You don’t really hear the word “pride” much in conversations in the dining halls. Sure, through late night conversations, we often know what makes our close friends proud or embarrassed. But even though Yale is very much a community made up of a lot groups with distinct identities, it’s rare to hear someone speak of their pride in belonging to that group.
So I decided to conduct a little study. I asked 10 good friends — people whose preferences, personalities and backgrounds I knew pretty well — to name five things that made them proud. No other instructions — not “the most proud,” not “secretly proud,” no specifics about whether they had to stick to certain categories. Just whatever came to mind that they were willing to share.
When finished, I had results from people of different genders, races, nationalities, sexual orientations, levels of religiosity and socioeconomic backgrounds. Being Yalies certainly counted against maximal diversity but I wasn’t exactly planning to publish the results in a psychology journal. Moreover, their proximity to me as friends meant I knew certain things about all of them that studies and reports usually don’t provide. All 10 are very trustworthy, principled, thoughtful, kind and altruistic.
The results? First, the obvious: We’re all proud of ourselves in one way or another. Some are proud of being able to successfully lead others, and in the ways they’ve improved as people. We’re proud of being independent, of sticking to our principles, of getting fancy jobs, of doing excellent work, of meeting our parents’ expectations, of being cosmopolitan, of looking good, of going to Yale. One friend was proud of making the English national swim team, after five hours of daily training and a two-hour subway commute. Another was proud to be someone who friends trusted to lean on in moments of need: “It’s really important to me to be a person who others feel is there for them.”
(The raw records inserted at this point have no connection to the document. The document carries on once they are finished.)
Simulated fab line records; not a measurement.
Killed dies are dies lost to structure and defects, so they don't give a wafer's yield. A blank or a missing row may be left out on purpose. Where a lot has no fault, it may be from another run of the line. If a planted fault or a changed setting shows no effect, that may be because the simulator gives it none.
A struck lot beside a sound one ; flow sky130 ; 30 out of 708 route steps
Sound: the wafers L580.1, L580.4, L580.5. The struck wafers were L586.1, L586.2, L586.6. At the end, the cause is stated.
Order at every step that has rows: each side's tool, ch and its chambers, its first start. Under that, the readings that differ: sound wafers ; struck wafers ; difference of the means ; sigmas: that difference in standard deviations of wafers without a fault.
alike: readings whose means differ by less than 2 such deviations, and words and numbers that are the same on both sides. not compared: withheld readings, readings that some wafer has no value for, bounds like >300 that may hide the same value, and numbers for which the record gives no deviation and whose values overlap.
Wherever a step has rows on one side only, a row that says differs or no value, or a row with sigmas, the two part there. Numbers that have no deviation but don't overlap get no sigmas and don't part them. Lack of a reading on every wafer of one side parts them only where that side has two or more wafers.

But then it becomes more complicated. A handful of interviewees mentioned they were proud of their family: of parents that were hardworking, self-sacrificing and honest, of a sibling trying hard, of “home” for everything and everyone it represents, for “my grandfather, a 13-year old Italian immigrant who didn’t know a word of English and who spent all of his working years in a factory earning and saving money for his family.” A handful also mentioned friends for their accomplishments and important moments they’ve shared together.
And now we get to the more unusual sources of pride. “I’m proud of my country,” a friend said. “I think America gets a bad rap at Yale. We make mistakes — of hubris and of ignorance — but there really is no greater force for good in the world than America.” Another said her “connection to all of the people who came before me” gave her a strong sense of identity. Fewer still said faith; one friend was proud of the missionaries involved in relief work worldwide, and another of people who keep their Catholic faith alive and stick to its principles (even in a difficult environment, as Yale can often be). Only two people mentioned the military, and both came from military backgrounds.
So here come the sweeping generalizations. A sizeable chunk of people only mentioned things related to themselves or those immediately around them. But this didn’t signify selfishness at all: People are increasingly proud of fewer kinds of things, because community, faith and nation can seem close or irrelevant based on what you choose to believe and how strong of a connection you feel. Dislocation or alienation from these categories is common, and it often limits the experience of pride to the immediate. You put your pride in things that you feel a part of or that are close to you. Whether America, for instance, feels close to you depends both on you and the circumstances you grew up in. This raises interesting questions of policy and leadership. For example, how would the fact that a leader never had a close friend or neighbor in the military while young impact her judgment? It’s one of many questions people wanting to go into leadership should be self-conscious about.
A final observation: Pride is, in many ways, a luxury. It helps anchor identity, establish life priorities and can provide a sense of transcendence. And not everyone is lucky to have role models in people or larger institutions that make them feel proud. For those that do, diversity in pride should be cherished and developed. It starts with the inner self, for a firm sense of basic dignity. But to feel — no, to be — part of something larger, it’s got to end outside of it.